CBP case study: Why a height-adjustable gaming desk landed in metal furniture (9403.20.00.50), not wood
GRI 1GRI 3(b)In this case, CBP classified the RS Gaming Chronos height-adjustable gaming desk under HTS 9403.20.0050 as other metal household furniture at a Free general rate, because the steel adjustable chassis — not the MDF top — imparted the essential character; final classification depends on the importer's actual product and should be confirmed by a licensed customs broker.
The desk sits in Chapter 94 because it is a movable, floor-standing utilitarian article — furniture per the Chapter 94 Explanatory Notes. Because it combines steel, MDF, and other materials, it is a composite good, so CBP moved to GRI 3(b) and looked for the material or component imparting essential character. The obvious alternative was wood furniture under heading 9403 (specifically the wood subheading, e.g. 9403.30/9403.60), since desks are commonly classified by their top surface. CBP normally treats the desktop as controlling, and this tracks the rule that the work surface fulfills a desk's primary purpose. But here CBP found the metal chassis decisive: it provides the variable-height function that distinguishes the article, it weighs about 50% more than the MDF top, and it costs more than twice the desktop, which is only a small fraction of total cost. On weight, value, and functional role, the metal chassis won — landing the desk in 9403.20.0050, other metal household furniture. Note that final classification depends on the importer's actual product and should be confirmed by a licensed customs broker.
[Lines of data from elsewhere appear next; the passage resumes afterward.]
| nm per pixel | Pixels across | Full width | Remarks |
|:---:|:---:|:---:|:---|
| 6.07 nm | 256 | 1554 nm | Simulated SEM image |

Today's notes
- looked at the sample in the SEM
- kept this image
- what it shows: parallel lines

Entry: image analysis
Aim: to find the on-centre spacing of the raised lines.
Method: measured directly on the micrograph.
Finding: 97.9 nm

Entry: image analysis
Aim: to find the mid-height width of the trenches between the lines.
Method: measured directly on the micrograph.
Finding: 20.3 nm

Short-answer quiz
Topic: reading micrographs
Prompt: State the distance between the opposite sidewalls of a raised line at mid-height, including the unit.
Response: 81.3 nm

- Ask your supplier for a component-level breakdown of weight and cost (chassis vs. desktop) and keep it on file, since CBP leaned on exactly that data.
- Confirm with your broker whether your desk's essential character truly rests in the metal frame or the top, because the answer changes the subheading and rate.
- Verify the true country of origin and the China-to-Vietnam processing steps before entry, as CBP could not resolve origin here without them.
| Path | Code | Base duty |
|---|---|---|
| Path CBP used — other metal household furniture | 9403.20.0050 | Free |
| Alternative path — wood furniture (if top controlled essential character) illustrative | 9403.60 | Free |
| On a sample shipment valued at $50,000, the base general rate under either path shown here is Free, so base duty is $0. The real cost variable is not the base rate but any Section 301 / Chapter 99 (9903) duties tied to China origin — verify current applicability, because unresolved origin here (China-to-Vietnam) is where landed cost can move. Do not assume stacked rates without confirmation. | ||
Illustrative comparison only. The alternative heading is one contrast possibility — the exact subheading for a different product configuration would need separate analysis (other Chapter 84/85 or specific provisions may apply). Any Section 301 / Chapter 99 figure assumes the goods remain subject to that measure at the time of entry; always verify the current Chapter 99 status and any applicable exclusions.
- Origin was left undetermined — claiming Vietnam origin without documenting the intermediate operations invites a Section 301 exposure if inputs are Chinese.
- Essential-character calls under GRI 3(b) are fact-specific; a similar desk with a heavier or costlier top could shift to a wood subheading.
- Invoice and spec wording that only says 'gaming desk' without material/weight/cost detail leaves CBP to infer essential character — keep supporting data ready.
- If a future model uses a fixed (non-adjustable) frame and a thick solid-wood top that dominates weight and cost → Essential character could shift to the top, pointing toward a wood furniture subheading (e.g. 9403.60) instead of metal.
- If the metal frame were sold on its own as a desk-conversion riser rather than a complete desk → It could be classified as metal furniture parts, echoing the desk-extender rulings CBP cited.
- If Chinese inputs are shown to undergo only minor assembly in Vietnam → China origin may govern, potentially triggering Section 301 / Chapter 99 duties despite a Free base rate.
After 30-plus years moving furniture out of Asia, my read is simple: don't assume the desktop wins the essential-character argument. CBP here weighed the metal chassis on function, weight, and cost — so get that component data documented up front, because the ruling turned on numbers, not the marketing name.
Why did CBP classify this as metal furniture when the desktop is MDF?
In this case CBP applied GRI 3(b) to a composite good and found the variable-height steel chassis imparted the essential character — it delivers the distinguishing function, weighs about 50% more than the top, and costs more than twice as much. Your own product's outcome depends on its facts and should be confirmed by a licensed customs broker.
Does the Free base rate mean there are no duties to worry about?
Not necessarily. The general rate under 9403.20.0050 is Free, but CBP could not determine origin here because of unclear China-to-Vietnam operations. If the product is China-origin, Section 301 / Chapter 99 (9903) duties may apply, so verify current Chapter 99 provisions and origin documentation before entry.